The God Machine this week reminisces about a Saturday Night Live skit from the late ’80s called “The Church Lady.” Dana Carvey, playing an uptight religious activist, would routinely ponder moral breakdowns in society and, hoping to identify the culprit, ask, “Could it be … Satan?”
The skit had renewed relevance this week, as this report from Fox News religion correspondent Lauren Green explained.
When unexplained violence takes center stage, we tend to turn to modern psychology to explain it. But there is an alternative explanation, one that has been played out in film, stage and writings since the beginning of history.
Was Cho Seung-Hui schizophrenic … psychotic … manic-depressive? Or were the shooting deaths of 32 people, including Cho himself, at Virginia Tech University part of the ongoing struggle between God and Satan … good against evil … lightness and darkness?
Could Cho have been possessed by the Devil? Could that explain the massacre at Virginia Tech?
Dr. Richard Roberts, president of Oral Roberts University, shouts an unequivocal “Yes!”
“Based on what I’ve seen in the news,” Roberts said in an interview, “there’s no doubt that this act was Satanic in origin.”
Dr. Roberts is willing to question whether this was an example of “possession” or “oppression,” but he’s certain that the Big Bad was responsible. It’s not an uncommon conclusion this week for high profile Christian leaders — evangelist Franklin Graham said Cho Seung-Hui was acting on behalf of “the devil.”
I’m not quite sure what to make of this, but I thought I’d pass it along.
On a related note, Flip Benham, director of Operation Save America, a religious right anti-abortion group, blasted this week’s convocation at Virginia Tech because speakers weren’t explicit in referencing Jesus.
[O]ne Christian ministry leader noted that the name of Jesus was not invoked once. Flip Benham, director of Operation Save America, says he found that to be “thoroughly shocking” and calls the convocation a denial of Christ.

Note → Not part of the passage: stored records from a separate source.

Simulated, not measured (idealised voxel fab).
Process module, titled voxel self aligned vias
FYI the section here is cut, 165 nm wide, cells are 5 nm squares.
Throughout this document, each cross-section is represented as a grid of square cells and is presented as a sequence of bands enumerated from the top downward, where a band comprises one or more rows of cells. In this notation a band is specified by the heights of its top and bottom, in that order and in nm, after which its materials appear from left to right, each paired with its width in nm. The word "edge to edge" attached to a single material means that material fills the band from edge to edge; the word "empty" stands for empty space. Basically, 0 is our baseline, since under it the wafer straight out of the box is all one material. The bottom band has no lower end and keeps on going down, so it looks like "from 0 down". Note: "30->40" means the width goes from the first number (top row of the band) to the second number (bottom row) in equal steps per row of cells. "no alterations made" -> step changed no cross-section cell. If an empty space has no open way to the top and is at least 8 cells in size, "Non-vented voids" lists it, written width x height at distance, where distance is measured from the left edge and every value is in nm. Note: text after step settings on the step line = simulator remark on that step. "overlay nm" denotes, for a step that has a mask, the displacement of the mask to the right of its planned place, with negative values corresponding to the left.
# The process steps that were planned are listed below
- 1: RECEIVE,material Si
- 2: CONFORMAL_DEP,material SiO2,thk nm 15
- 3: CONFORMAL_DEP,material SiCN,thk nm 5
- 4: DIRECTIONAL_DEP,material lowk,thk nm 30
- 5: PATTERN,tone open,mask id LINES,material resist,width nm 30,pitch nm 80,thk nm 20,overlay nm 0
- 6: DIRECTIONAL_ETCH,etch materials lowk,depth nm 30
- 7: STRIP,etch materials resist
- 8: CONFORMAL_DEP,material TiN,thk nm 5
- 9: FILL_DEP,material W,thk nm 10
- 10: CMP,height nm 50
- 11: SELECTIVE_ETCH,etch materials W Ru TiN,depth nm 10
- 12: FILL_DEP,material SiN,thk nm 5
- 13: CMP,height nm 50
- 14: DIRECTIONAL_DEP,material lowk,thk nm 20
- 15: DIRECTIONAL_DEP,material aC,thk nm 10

“Our Lord, Jesus, was not mentioned one time in that convocation,” Benham asserts. “I think … every parent who has a child that’s going to school at Virginia Tech needs to know that the name of Jesus is not going to be mentioned, even though He is the resurrection and the life and that no one will come to the Father but by Him.”
Even President George W. Bush, who attended the convocation, mentioned God but not Jesus Christ, Benham points out. “And,” he adds, “to have an Islamic imam up there in the convocation talking about having peace with one another is shocking indeed. It is a lie that has been drawn up from the very pit of hell, and we as Christians need to take a stand and speak the truth.”
The Christian activist says he was shocked and outraged as he watched the convocation.
“Shocked and outraged” at an event to comfort the students, the families, and their community. What a sad little man.